The Dutch Italianates: Seventeenth-Century Masterpieces from Dulwich Picture Gallery
The exhibition will feature a group of forty paintings from the collection formed for a king and will highlight the famed masters of the Dutch Italianate style, including masterpieces by Aelbert Cuyp, Nicolaes Berchem, Karel Dujardin, Philips Wouwermans, and Adam Pynacker. This exhibition will offer an exceptional opportunity to view works from the world-class collection of Dulwich Picture Gallery, London, called the best small museum in all of Europe and a collection formed for a King.
Included in the exhibition is one of Aelbert Cuyp's most accomplished works, the Herdsman with Cattle of c. 1645. Featured in the major Aelbert Cuyp exhibition at the National Gallery in Washington, D.C. in 2002, it returns to America for The Dutch Italianates at the Muscarelle. The painting is one of five by Cuyp in the exhibition. Other highlights include Adam Pynacker's six-foot masterpiece Landscape with Sportsmen and Game of 1665.
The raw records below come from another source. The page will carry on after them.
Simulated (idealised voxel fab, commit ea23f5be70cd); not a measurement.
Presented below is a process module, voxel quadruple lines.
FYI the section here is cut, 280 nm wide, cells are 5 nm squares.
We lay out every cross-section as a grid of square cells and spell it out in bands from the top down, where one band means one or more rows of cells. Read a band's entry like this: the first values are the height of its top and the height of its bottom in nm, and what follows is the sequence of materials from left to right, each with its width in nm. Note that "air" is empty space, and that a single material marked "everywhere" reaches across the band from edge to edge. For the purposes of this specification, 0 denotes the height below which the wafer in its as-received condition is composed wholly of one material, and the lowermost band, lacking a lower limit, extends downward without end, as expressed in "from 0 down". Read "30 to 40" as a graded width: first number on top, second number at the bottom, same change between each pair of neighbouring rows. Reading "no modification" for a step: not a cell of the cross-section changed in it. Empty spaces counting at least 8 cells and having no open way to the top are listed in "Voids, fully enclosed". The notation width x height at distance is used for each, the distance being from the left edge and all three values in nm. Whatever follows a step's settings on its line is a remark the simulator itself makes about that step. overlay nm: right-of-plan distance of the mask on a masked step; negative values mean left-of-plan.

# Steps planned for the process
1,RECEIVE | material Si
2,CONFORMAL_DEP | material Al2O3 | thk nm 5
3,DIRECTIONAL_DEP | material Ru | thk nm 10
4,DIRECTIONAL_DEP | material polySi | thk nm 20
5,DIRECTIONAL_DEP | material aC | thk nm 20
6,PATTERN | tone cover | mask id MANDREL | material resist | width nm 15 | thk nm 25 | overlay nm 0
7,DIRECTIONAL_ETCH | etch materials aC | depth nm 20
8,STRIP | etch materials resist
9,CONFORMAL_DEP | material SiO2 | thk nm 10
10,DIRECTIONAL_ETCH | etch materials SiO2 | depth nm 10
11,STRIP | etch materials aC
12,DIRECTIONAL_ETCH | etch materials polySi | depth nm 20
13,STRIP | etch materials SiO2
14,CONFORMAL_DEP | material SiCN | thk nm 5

Italy has always exerted a powerful influence on artists of all kinds. The seventeenth-century proved to be one of Italy's most influential periods, as artists from all over Europe flocked to Rome to work alongside their Italian colleagues. Perhaps the most remarkable and prolific artistic influx of painters to Italy in this period was the Dutch.
The Dutch artists turned to the Italian campagna for their subject matter playing a crucial role in the birth of a new genre of pure landscape painting. Painters such as Jan Both and Nicolaes Berchem returned from Italy bringing with them seductive visions of mountains and peasants basking under golden skies in stark contrast to the flat and often cloudy Holland. Dutch patrons could not get enough of the genre, inspiring Cuyp, Wynants, Wouwermans and Weenix to create their own interpretation of a landscape they may never have seen.
For the founders of Dulwich Picture Gallery collecting in the 1790's these artists were at the height of their value and reputation. This exhibition will introduce audiences to the artists responsible for a style that profoundly influenced the eighteenth-century French and English aesthetic, and even carried over to nineteenth-century America.
This selection of works from the permanent collection of the Dulwich Picture Gallery, London has been lent by permission of the Trustees of Dulwich Picture Gallery, London. The exhibition tour is organized by International Arts & Artists, Washington, D.C. and will include the following venues in addition to the Muscarelle Museum of Art: Fresno Metropolitan Museum of Art & Science, Fresno, California (April 11, 2009 - June 21, 2009), Frick Art & Historical Center, Pittsburgh, Pennsylvania (July 11, 2009 - September 20, 2009), and the Oklahoma City Art Museum, Oklahoma City, Oklahoma (October 8, 2009 - January 3, 2010).
The Muscarelle Museum of Art is located on Jamestown Road on the campus of The College of William & Mary in Williamsburg, Virginia. The Museum is open from 10:00 a.m. until 5:00 p.m. Tuesday through Friday and 12:00 noon until 4:00 p.m. on Saturday and Sunday. The Museum is closed on Mondays. Docent tours are available at 2:00 p.m. on Sundays and other times as announced. During exhibitions, there is an admission fee of $10. Admission is free for Museum members, The College of William & Mary faculty, staff, and students, and children under twelve.